Unit 3.1. – EURES – The European Job Network

The European Union’s principle of free movement of workers allows nationals of any member state within the European Union to take up employment in another member state, as well as Iceland, Liechtenstein, Norway, Switzerland and the United Kingdom.


Unfortunately, looking for and taking up employment in another country may prove to be a difficult and daunting task due to different laws and cultures, bureaucratic challenges, language and culture barriers and lack of recognition of education certificates across European countries. 

To facilitate the free movement of workers, the EU designed and employed the EURES initiative. This network facilitates the free movement of workers by ensuring that European citizens benefit from equal opportunities within the employment area despite challenges faced when moving to another country for better employment opportunities.

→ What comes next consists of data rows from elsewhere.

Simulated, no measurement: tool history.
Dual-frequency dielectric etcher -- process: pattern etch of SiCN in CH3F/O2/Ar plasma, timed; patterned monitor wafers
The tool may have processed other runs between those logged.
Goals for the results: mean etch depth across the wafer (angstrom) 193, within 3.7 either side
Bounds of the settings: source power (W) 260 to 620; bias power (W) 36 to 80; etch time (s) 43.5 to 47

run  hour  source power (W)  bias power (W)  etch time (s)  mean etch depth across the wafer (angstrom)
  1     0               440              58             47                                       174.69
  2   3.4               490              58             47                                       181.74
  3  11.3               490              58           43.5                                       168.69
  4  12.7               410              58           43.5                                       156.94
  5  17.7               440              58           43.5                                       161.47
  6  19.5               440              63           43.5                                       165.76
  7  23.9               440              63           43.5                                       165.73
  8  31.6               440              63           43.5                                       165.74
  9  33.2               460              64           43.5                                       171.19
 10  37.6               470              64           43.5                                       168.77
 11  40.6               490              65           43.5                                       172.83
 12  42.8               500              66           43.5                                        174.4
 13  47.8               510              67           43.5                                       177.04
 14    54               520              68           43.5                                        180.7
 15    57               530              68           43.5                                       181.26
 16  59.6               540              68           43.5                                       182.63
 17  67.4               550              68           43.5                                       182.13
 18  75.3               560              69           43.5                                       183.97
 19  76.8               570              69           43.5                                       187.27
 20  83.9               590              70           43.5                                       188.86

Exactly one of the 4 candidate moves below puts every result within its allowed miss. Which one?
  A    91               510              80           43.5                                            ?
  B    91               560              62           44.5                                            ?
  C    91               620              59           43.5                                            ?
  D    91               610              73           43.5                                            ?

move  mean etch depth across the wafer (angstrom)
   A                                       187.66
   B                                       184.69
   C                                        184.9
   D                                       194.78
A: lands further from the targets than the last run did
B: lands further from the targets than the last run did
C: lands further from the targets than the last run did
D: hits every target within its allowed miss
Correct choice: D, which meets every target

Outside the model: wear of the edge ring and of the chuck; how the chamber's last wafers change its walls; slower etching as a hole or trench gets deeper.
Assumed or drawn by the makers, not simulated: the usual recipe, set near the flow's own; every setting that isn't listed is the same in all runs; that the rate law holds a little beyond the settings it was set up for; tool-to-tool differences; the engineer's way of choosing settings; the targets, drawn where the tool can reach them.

EURES was launched in 1994 and has since developed into a cooperation network formed by public employment services to enhance employment mobility among the EU member states, European Economic Area (‘EEA’) member countries and Switzerland. Through its broad range of services, EURES helps European jobseekers to enhance their working experience and grow from working abroad. It also helps different businesses to benefit from talented people from various European countries.  

Overview of EURES

The EURES cooperation network is composed of the European Coordination Office (‘ECO’), the National Coordination Offices (‘NCOs’), various EURES partners and other associated EURES partners. Partners forming part of the network include the Public Employment Services, Private Employment Services, trade unions, employers’ organisations and other relevant stakeholders within the labour market.

EURES is one of the three main axes of the EU Programme for Employment and Social Innovation (‘EaSI’). EaSI is a financing instrument of the European Union which aims to promote sustainable and high quality employment, adequate social protection, suitable working conditions and combats social exclusion and poverty. Amongst its priorities, EaSI aims to support vulnerable groups within our society, particularly young people.

The EURES network targets both job seekers interested in working or studying in another country as well as employers who wish to recruit employees from other European countries. The job mobility network also plays an important role in providing information and facilitating placements for employers and workers in European cross-border regions.

The main objectives of EURES include:

  • Informing, guiding and giving advice to job seekers on job opportunities and living conditions within the EU, EEA and Switzerland.
  • Assisting employers who wish to recruit workers from other countries.
  • Guiding and advising workers and employers in cross-border regions.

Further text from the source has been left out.